From The Virginia Law Review:
The early English jury consisted of a group of witnesses assembled to report on facts they were presumed to know in advance of the formal proceedings. In sharp contrast, the modem American jury is expected to learn the facts of the case only from the evidence that the parties present at trial. According to many accounts, the rules of evidence of the Anglo-American legal system developed in large measure to control the jury and to channel its decisionmaking. A prominent feature of the rules of evidence is the set of exclusions that blindfold jurors to facts about the case that might influence their decisions in legally unacceptable ways.
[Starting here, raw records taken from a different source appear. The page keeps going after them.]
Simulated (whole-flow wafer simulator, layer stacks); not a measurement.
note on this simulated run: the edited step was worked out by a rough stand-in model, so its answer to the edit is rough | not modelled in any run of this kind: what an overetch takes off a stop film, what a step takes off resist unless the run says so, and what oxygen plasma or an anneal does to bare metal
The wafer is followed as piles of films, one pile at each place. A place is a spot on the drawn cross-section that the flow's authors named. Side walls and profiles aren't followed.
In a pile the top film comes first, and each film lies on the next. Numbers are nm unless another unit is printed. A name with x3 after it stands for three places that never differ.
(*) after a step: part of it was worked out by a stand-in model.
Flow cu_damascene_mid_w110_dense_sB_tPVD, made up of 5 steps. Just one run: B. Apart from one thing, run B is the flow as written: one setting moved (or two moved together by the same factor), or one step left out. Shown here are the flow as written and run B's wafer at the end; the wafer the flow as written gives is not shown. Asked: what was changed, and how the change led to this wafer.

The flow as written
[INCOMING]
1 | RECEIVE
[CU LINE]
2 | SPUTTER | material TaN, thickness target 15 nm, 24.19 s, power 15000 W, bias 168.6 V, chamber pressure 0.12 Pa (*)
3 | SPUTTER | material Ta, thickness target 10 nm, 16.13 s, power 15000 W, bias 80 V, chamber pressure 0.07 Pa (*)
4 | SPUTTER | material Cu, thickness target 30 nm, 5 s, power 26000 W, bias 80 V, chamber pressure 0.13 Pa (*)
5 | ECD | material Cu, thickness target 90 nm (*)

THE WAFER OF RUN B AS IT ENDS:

The blindfolding approach to jury control implicitly assumes that jurors will not consider a topic unless it is introduced at trial. Modem behavioral research on the jury, however, both rejects the image of the jury as a blank slate on which evidence is etched and raises serious questions about the ability of some of these blindfolding efforts to control the jury by simply prohibiting mention of specific topics at trial. In this paper, we will suggest a revised approach to blindfolding. Our approach is informed by some preliminary data from the videotaped deliberations of forty civil juries that were collected as part of our Arizona Jury Project. The analysis distinguishes between conditions that are likely to benefit from blindfolding and those that call for other strategies to optimally focus the jury’s attention on legally relevant information.